Plastic recycling: Climate protection and ­economic competitiveness

Wuppertal Institute: Six proposals to save the industry

The plastic recycling industry – which is of immense importance for climate and resource protection as well as for reducing dependence on fossil fuel imports – urgently needs new impetus nationwide to boost its competitiveness. This is the conclusion reached by a study conducted by the Wuppertal Institute on behalf of the German Federal Environmental Foundation (DBU). The situation is currently dire, according to the research institute in a position paper that proposes six solutions to save the industry, including: promoting circular business models, a global plastic tax, and public procurement to generate additional demand for recycled plastics.

Bonde: We must not squander this trump card

“A comprehensive circular economy should serve as a compass for plastics,” says DBU Secretary General Alexander Bonde. “The strained recycled plastics market must be supported by innovations – otherwise, we risk losing both industry and ideas.” Promising technologies in Germany must be established in the market. “We must not squander this advantage,” said Bonde. The plastics value chain is largely organized linearly; plastics production is based primarily on fossil oil and generates enormous amounts of waste. What is needed, however, is “a shift away from the linear ‘take-make-waste’ model – that is, the extraction, use, and disposal of raw materials. “Sustainable action and business practices only work in a circular economy – from product design and waste prevention to reuse, sharing, repair, and recycling,” said Bonde.

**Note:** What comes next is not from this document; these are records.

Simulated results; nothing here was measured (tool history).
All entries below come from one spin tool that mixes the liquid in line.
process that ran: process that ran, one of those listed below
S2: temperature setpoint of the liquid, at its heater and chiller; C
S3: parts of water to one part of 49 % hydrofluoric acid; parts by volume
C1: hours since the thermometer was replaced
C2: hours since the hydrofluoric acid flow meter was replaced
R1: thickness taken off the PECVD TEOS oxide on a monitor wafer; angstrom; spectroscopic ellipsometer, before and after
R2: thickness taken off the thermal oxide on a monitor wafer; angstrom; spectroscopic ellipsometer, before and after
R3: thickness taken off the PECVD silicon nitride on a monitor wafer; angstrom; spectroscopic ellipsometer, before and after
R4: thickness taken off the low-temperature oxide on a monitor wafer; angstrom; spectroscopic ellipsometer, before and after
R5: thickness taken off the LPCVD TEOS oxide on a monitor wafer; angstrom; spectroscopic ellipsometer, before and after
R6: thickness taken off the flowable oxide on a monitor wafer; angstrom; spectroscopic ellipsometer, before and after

EU Packaging Regulation (PPWR): A major upheaval for the entire plastics industry 

In just a few months, on August 12, 2026, the plastics industry in Europe faces a major upheaval: On that day, the new European Union (EU) Packaging and Packaging Waste Regulation (PPWR), which entered into force on February 11, 2025, will take effect. The PPWR aims to reduce packaging consumption, improve recyclability, and promote the circular economy, including minimum quotas for recycled content: Starting January 1, 2030, the quota will be 30 % for food-contact packaging with PET as the main component, rising to 50 % in the same category by 2040. Single-use plastic beverage bottles must contain 30 % recycled content starting in 2030, and as much as 65 % by 2040. According to the EU’s intentions, the PPWR is intended to increase demand for recycled material as a secondary raw material – thereby reducing the need for fossil raw materials, minimizing greenhouse gas emissions, and improving the recyclability of plastics. What sounds plausible at first glance, however, has several drawbacks, as Prof. Dr. Henning Wilts, the author of the position paper, explains. Apart from the EU regulations, which he considers to be “too late,” the head of the Circular Economy Department at the Wuppertal Institute points to an acute predicament facing the industry: weak demand for recycled materials – even as oil prices rise, which makes new petroleum-based plastic products more expensive and should therefore actually give products made from more affordable recycled materials a competitive advantage. The result: Due to a lack of investment security, more and more plastic recycling companies are giving up. Know-how is being lost, according to Wilts. There is a threat of a recycled material shortage, which could lead to “having to rely on recycled material imports from abroad due to the PPWR requirements.”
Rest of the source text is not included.